Induction: $\sum_{k=0}^n \binom nk k^2 = n(1+n)2^{n-2}$

I found crazy (for me at least) induction example, in fact it just would be nice to prove. (Even have problems with starting) Any hints are highly valued: $$0^2\binom{n}{0}+1^2\binom{n}{1}+2^2\binom{n}{2}+\cdots+n^2\binom{n}{n}=n(1+n)2^{n-2} $$

Solution 1:

You need to prove that $$\sum_{k=0}^{n} k^2 \dbinom{n}k = n(n+1) 2^{n-2}$$ Below is a way to prove, without using induction explicitly.

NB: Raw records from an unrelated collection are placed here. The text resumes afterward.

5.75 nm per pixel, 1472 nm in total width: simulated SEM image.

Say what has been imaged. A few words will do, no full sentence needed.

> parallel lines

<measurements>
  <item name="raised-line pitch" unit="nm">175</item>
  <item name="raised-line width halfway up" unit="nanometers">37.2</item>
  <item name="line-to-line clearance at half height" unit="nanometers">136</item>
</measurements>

Consider the binomial expansion $$(1+x)^n = \sum_{k=0}^{n} \dbinom{n}kx^k$$ Differentiate once gives us $$n(1+x)^{n-1} = \sum_{k=0}^{n} k\dbinom{n}kx^{k-1}$$ $$nx(1+x)^{n-1} = \sum_{k=0}^{n} k\dbinom{n}kx^{k}$$ Differentiate again to give $$n(n-1)x(1+x)^{n-2} + n(1+x)^{n-1} = \sum_{k=0}^{n} k^2\dbinom{n}kx^{k-1}$$ Now plug in $x=1$ to get what you want.

Solution 2:

Count cardinality of $S=\left\{(A,x,y): A \subseteq \{1,2,\dots,n\} \wedge x,y \in A\right\}$ in two different ways:

Way 1. If $A$ has $k$ elements, then you have $k^2$ choices for $x,y$ and $n \choose k$ for $A$. So $|S|=\sum_{k} k^2 {n \choose k}$.

Way 2. Two cases:

• If $x=y$, then we have $n$ choices for $x$ and $2^{n-1}$ choices for $A$.

• If $x \neq y$, then we have $n(n-1)$ choices for $x,y$ and $2^{n-2}$ choices for $A$.

Therefore $|S|=n2^{n-1}+n(n-1)2^{n-2}=n(n+1)2^{n-2}$.